For the holiday-shortened week, equities hit new intra-week highs as expectations for an interest rate cut by the Federal Reserve this month and easing of trade tensions with China helped stocks move up. In all, the Dow industrials rose 1.2% to 26,922.12; the S&P 500 moved higher by 1.6% to 2,990.41; and the Nasdaq Composite climbed 1.9% to 8,161.79. All three narrowly missed finishing the week at record highs as stocks sold off on Friday. Crude oil settled back a bit to $57.51/bbl., sending energy stocks lower by one percent – the only market sector in the red. Technology stocks took top prize with a group gain of 2.5%, followed by telecom and consumer stocks. Gold prices also retreated by $13.00/oz. to $1,396.70.
In June, the economy added 224,000 jobs, well above expectations of 165,000, according to the Labor Department. The unemployment rate ticked up to 3.7%, however, as more people entered the workforce, but still near a 50-year low. Wage growth was 3.1% year-over-year, one-tenth of a point below estimates. Although the decade-long business expansion should continue in the second half and into 2020, the 3.1% rate of growth posted in the first quarter likely will be this upturn’s high point for the year, with selective weakening expected over the next four to six quarters according to Value Line. Areas of the economy linked to trade, manufacturing and housing are no longer faring as well and face considerable uncertainty moving forward. Then, there is consumer spending, which struggled in the first quarter, despite the 3.1% rise in GDP.

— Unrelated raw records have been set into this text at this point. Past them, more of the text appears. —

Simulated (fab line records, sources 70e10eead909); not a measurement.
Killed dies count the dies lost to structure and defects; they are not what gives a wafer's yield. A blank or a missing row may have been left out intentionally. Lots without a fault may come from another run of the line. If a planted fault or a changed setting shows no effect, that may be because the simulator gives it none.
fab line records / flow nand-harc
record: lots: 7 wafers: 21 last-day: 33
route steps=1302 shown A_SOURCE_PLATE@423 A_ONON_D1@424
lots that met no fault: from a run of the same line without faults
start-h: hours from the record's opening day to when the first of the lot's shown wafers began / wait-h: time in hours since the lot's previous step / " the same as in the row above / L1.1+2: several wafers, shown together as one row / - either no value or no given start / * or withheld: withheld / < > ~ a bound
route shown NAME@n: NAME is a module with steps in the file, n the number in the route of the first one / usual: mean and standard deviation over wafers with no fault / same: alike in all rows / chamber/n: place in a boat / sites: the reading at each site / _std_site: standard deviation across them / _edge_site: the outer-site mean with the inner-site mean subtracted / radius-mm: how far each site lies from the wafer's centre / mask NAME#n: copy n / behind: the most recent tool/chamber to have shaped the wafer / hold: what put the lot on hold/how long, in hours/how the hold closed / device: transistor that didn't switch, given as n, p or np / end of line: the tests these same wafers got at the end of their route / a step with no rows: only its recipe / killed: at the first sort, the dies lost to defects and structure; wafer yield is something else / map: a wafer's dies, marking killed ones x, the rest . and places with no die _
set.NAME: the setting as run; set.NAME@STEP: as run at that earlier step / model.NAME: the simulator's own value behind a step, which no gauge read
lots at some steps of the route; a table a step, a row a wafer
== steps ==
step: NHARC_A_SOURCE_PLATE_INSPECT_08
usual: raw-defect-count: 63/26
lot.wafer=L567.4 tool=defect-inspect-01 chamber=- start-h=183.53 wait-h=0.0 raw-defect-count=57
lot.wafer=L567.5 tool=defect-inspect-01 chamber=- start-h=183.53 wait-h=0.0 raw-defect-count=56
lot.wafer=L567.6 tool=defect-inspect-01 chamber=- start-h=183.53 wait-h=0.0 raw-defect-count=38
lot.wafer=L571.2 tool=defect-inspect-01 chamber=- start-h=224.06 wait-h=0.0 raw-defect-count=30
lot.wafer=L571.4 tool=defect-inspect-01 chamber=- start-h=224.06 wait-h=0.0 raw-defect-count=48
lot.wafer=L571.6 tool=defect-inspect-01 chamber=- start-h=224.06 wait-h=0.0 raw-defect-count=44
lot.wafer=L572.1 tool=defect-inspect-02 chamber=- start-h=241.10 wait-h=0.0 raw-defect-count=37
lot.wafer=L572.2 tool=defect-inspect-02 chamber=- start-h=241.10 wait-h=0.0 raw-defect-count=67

Through it all, the bulls remain in charge with equities showing developing strength as the calendar turns to the second half of the year and hopes for a continuing summer rally gain traction. With a dovish Federal Reserve, prospects for some trade tension relief and upcoming second quarter earnings looking favorable should keep investors in a buying mood. Ongoing geopolitical and slowing growth challenges facing investors aside, the outlook for stocks remains compelling.